Question

This is C# related. We have a case where we need to copy the entire source stream into a destination stream except for the last 16 bytes.

EDIT: The streams can range upto 40GB, so can't do some static byte[] allocation (eg: .ToArray())

Looking at the MSDN documentation, it seems that we can reliably determine the end of stream only when the return value is 0. Return values between 0 and the requested size can imply bytes are "not currently available" (what does that really mean?)

Currently it copies every single byte as follows. inStream and outStream are generic - can be memory, disk or network streams (actually some more too).

public static void StreamCopy(Stream inStream, Stream outStream)
{
    var buffer = new byte[8*1024];
    var last16Bytes = new byte[16];
    int bytesRead;
    while ((bytesRead = inStream.Read(buffer, 0, buffer.Length)) > 0)
    {
        outStream.Write(buffer, 0, bytesRead);
    }
    // Issues:
    // 1. We already wrote the last 16 bytes into 
    //    outStream (possibly over the n/w)
    // 2. last16Bytes = ? (inStream may not necessarily support rewinding)
}

What is a reliable way to ensure all but the last 16 are copied? I can think of using Position and Length on the inStream but there is a gotcha on MSDN that says

If a class derived from Stream does not support seeking, calls to Length, SetLength, Position, and Seek throw a NotSupportedException. .

Was it helpful?

Solution 3

Use a circular buffer sounds great but there is no circular buffer class in .NET which means additional code anyways. I ended up with the following algorithm, a sort of map and copy - I think it's simple. The variable names are longer than usual for the sake of being self descriptive here.

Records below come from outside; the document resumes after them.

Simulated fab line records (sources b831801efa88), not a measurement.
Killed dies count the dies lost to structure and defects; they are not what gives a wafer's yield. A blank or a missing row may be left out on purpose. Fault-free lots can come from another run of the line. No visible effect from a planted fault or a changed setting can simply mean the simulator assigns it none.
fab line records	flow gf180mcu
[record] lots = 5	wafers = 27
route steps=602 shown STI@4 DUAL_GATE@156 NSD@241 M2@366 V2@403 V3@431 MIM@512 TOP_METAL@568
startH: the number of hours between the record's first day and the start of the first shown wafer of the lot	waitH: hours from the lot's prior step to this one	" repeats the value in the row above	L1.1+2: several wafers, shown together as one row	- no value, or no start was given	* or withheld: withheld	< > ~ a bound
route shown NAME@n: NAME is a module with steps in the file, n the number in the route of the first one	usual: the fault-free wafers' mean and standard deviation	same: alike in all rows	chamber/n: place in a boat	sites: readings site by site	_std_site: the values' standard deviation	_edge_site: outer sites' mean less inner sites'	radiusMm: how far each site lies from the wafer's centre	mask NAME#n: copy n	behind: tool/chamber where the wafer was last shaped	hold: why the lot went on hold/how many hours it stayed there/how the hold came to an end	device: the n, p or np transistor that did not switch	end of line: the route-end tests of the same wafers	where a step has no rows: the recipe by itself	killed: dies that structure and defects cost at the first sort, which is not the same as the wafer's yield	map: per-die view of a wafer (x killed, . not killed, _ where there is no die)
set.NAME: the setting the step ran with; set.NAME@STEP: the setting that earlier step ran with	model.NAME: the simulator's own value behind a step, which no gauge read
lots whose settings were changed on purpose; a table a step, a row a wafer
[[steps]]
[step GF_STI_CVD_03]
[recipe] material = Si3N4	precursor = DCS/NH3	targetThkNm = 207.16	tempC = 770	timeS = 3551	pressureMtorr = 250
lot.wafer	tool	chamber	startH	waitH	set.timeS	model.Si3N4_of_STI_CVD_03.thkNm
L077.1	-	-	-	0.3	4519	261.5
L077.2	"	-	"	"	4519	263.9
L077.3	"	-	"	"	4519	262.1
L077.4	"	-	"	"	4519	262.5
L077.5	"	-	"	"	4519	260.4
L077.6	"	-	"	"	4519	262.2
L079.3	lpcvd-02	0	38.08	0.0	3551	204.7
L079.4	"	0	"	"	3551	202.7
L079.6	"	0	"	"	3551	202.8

This flows thru the buffers as

[outStream] <== [tailBuf] <== [mainBuf] <== [inStream]

public byte[] CopyStreamExtractLastBytes(Stream inStream, Stream outStream,
                                         int extractByteCount)
{
    //var mainBuf = new byte[1024*4]; // 4K buffer ok for network too
    var mainBuf = new byte[4651]; // nearby prime for testing

    int mainBufValidCount;
    var tailBuf = new byte[extractByteCount];
    int tailBufValidCount = 0;

    while ((mainBufValidCount = inStream.Read(mainBuf, 0, mainBuf.Length)) > 0)
    {
        // Map: how much of what (passthru/tail) lives where (MainBuf/tailBuf)
        // more than tail is passthru
        int totalPassthruCount = Math.Max(0, tailBufValidCount + 
                                    mainBufValidCount - extractByteCount);
        int tailBufPassthruCount = Math.Min(tailBufValidCount, totalPassthruCount);
        int tailBufTailCount = tailBufValidCount - tailBufPassthruCount;
        int mainBufPassthruCount = totalPassthruCount - tailBufPassthruCount;
        int mainBufResidualCount = mainBufValidCount - mainBufPassthruCount;

        // Copy: Passthru must be flushed per FIFO order (tailBuf then mainBuf)
        outStream.Write(tailBuf, 0, tailBufPassthruCount);
        outStream.Write(mainBuf, 0, mainBufPassthruCount);

        // Copy: Now reassemble/compact tail into tailBuf
        var tempResidualBuf = new byte[extractByteCount];
        Array.Copy(tailBuf, tailBufPassthruCount, tempResidualBuf, 0, 
                      tailBufTailCount);
        Array.Copy(mainBuf, mainBufPassthruCount, tempResidualBuf, 
                      tailBufTailCount, mainBufResidualCount);
        tailBufValidCount = tailBufTailCount + mainBufResidualCount;
        tailBuf = tempResidualBuf;
    }
    return tailBuf;
}

OTHER TIPS

  1. Read between 1 and n bytes from the input stream.1

  2. Append the bytes to a circular buffer.2

  3. Write the first max(0, b - 16) bytes from the circular buffer to the output stream, where b is the number of bytes in the circular buffer.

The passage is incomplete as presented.